The basic issue, Clark rightly explains, is submission to the teach­ings of God revealed in the Bible. Those who hold to the well-meant offer, he believes, “submit to Scripture as it comes to us.”15 Specifically, they submit to Scripture’s revelation that God hates and wills the damnation of the reprobate with His decretive will and loves and desires the same reprobate with His preceptive will in the preaching of the gospel.16 This is a “paradox” that creates “tension,” Clark admits, but it is not valid to say that the well-meant offer presents a two-faced God who with a Calvinist face loves only the elect and an Arminian face loves all men. For Clark, the well-meant gospel offer is pure Calvinism and must be recognized as such if one properly understands the Reformed conception of archetypal and ectypal theology.

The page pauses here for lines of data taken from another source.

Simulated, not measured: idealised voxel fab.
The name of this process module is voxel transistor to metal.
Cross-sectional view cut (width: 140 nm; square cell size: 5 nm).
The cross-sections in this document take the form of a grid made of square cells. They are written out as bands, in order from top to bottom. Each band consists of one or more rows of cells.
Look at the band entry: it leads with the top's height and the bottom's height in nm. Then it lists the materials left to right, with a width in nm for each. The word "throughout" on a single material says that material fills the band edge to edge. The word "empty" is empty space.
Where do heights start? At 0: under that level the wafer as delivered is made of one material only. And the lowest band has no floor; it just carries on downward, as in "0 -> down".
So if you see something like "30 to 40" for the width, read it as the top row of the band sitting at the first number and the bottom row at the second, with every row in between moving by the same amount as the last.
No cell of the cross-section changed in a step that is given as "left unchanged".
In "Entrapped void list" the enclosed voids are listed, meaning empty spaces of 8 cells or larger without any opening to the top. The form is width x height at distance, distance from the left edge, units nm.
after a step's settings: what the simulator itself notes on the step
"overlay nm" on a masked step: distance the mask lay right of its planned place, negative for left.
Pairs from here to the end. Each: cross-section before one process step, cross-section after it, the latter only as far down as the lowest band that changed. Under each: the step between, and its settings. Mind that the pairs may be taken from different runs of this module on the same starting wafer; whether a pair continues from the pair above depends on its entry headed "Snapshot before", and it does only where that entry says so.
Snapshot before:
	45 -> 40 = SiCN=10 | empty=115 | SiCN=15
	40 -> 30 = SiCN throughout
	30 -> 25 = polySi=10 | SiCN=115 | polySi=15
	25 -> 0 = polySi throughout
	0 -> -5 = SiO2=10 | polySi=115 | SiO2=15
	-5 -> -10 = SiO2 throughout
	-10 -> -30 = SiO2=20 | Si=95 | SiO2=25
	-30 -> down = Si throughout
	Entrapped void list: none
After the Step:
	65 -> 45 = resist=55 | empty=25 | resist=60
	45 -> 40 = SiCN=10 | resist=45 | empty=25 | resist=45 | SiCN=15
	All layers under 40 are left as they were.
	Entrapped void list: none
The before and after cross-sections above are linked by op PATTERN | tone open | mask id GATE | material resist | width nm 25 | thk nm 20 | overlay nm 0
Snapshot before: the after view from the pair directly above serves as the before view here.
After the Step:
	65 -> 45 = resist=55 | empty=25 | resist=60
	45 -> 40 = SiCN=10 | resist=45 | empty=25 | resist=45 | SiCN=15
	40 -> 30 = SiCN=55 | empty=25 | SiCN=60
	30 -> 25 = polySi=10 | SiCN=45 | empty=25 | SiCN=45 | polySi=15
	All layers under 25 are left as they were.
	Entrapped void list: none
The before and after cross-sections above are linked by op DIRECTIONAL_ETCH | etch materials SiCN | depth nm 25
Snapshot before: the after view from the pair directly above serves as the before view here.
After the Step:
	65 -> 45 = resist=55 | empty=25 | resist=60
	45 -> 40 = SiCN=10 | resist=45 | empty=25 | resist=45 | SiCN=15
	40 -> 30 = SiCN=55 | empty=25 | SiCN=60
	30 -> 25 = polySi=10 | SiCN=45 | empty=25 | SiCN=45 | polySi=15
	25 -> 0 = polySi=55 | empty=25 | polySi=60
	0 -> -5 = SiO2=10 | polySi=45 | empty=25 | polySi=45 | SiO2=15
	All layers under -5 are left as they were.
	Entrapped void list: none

In Clark’s view, denying the possibility that God can reveal both a decretive hatred for the reprobate and a preceptive love for the reprobate in Scripture is rationalism. God’s hatred and love for the reprobate may very well be a “paradox” that creates “tension” in the minds of men, but, he argues, there is no tension in God’s archetypal knowledge of Himself concerning His hatred and love for the rep­robate. The proper attitude of the believer, according to Clark, is to submit to the tension caused by God’s revelation of ectypal theology. When those who oppose the well-meant offer seek to resolve this tension, they are rejecting the revelation of Scripture and attempting to ascend to the heights of God’s archetypal knowledge where there is no tension.

Clark’s defense of the well-meant offer is essentially the “it’s a paradox” defense that advocates of the well-meant offer have used often in the debate. Clark is correct when he says, “during the contro­versy, the archetypal/ectypal distinction was never formally discussed as a Reformed theological category or proposed as a way to resolve the issue and from Hoeksema’s characterization of the well-meant offer as schizophrenic.”17 The terms “archetypal” and “ectypal” have not often been part of the well-meant offer debate, but the substance of Clark’s argument is not new. The attempt has been made to explain that the well-meant offer is only an apparent paradox in the minds of men, that it is nevertheless the teaching of Scripture, and that rejection of the doctrine is simply rationalism. What is new is Clark’s clever attempt, by dragging the historically orthodox terms “archetypal” and “ectypal” into the debate, to cast Herman Hoeksema, Gordon Clark, and their theological heirs who reject the well-meant offer in an un-Reformed light. Hoeksema and those who agree with him are outside the Reformed camp because they deny the Reformed teaching these terms represent.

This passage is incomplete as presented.